While ministers pose at safety summits and talk about science fiction risks, the real settlement is being written somewhere else. It is not about killer robots. It is about who owns the training data that feeds the engines running modern artificial intelligence, and who is quietly being turned into free raw material for systems they will never control.
The polite version of the story goes like this. Artificial intelligence companies collect great pools of text, images and audio. They use them to train models that answer questions, generate images, write code and summarise documents. Society benefits from new tools. Creators and publishers get more readers. Everyone wins.
The version that is actually playing out is different. A handful of very large model makers are buying peace from a handful of very large rights holders. They sign private deals with big news groups, image libraries and stock houses, while insisting that everything else on the open web is fair game. At the same time, they are fighting off lawsuits from authors, newspapers and media companies who were not invited to the signing ceremony.
Somewhere between those two poles sit the governments, including Britain’s, pretending that hosting a summit or publishing a strategy is the same as deciding where power lands. It is not. The true question is simple and entirely concrete. Who owns the training data. Who sets the price. Who is allowed to say no.
- Large models are trained on vast text and image collections: scraped public web pages, digitised books, code repositories, news archives and stock image libraries.
- Some of that material is openly licensed or genuinely public domain. Some is licensed under private contracts. A great deal is simply taken and defended as fair use or text and data mining.
- Once a model is trained, the original sources are no longer visible, but the patterns and sometimes fragments of the works remain inside the system.
Whoever controls access to these corpora and the terms of their use controls the economic heart of modern artificial intelligence.
What is training data and why does it matter more than summits
Training data is not decoration. It is the engine oil and the fuel. Without vast corpora of human created text and images, the most advanced model is just an empty shell. That is why the quiet race underway in boardrooms is not about releasing flashy chat interfaces but about locking down privileged streams of data.
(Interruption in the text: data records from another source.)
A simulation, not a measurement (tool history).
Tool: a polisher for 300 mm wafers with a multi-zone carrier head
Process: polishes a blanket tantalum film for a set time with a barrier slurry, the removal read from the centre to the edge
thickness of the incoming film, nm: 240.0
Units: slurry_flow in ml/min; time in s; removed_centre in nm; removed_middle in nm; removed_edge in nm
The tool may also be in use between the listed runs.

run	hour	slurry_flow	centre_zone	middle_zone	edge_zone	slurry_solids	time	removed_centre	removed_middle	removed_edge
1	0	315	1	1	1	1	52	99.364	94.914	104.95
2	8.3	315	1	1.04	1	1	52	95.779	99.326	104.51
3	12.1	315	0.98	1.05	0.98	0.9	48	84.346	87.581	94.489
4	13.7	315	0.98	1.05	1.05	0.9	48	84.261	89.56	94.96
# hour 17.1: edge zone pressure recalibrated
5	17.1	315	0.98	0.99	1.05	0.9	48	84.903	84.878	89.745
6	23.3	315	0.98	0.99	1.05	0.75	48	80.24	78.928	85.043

The pattern is already clear. Major model makers have signed content licensing deals with agencies like Shutterstock and news organisations including the Associated Press and Axel Springer, giving them access to structured archives on negotiated terms. In parallel, other news agencies such as Reuters have confirmed their own arrangements to supply content for training. These contracts are not charity; they are early moves in a market where a small number of privileged data providers will enjoy both cash and prominence inside answer engines that millions of people rely on.
None of this would be a problem if the rest of the ecosystem operated on transparent, standardised rules. It does not. Outside the handful of disclosed deals, training remains a mixture of scraping, litigation and silence. Small and independent publishers, bloggers, local outlets and non English sources are either harvested without discussion or blocked outright by technical files they did not write with artificial intelligence in mind.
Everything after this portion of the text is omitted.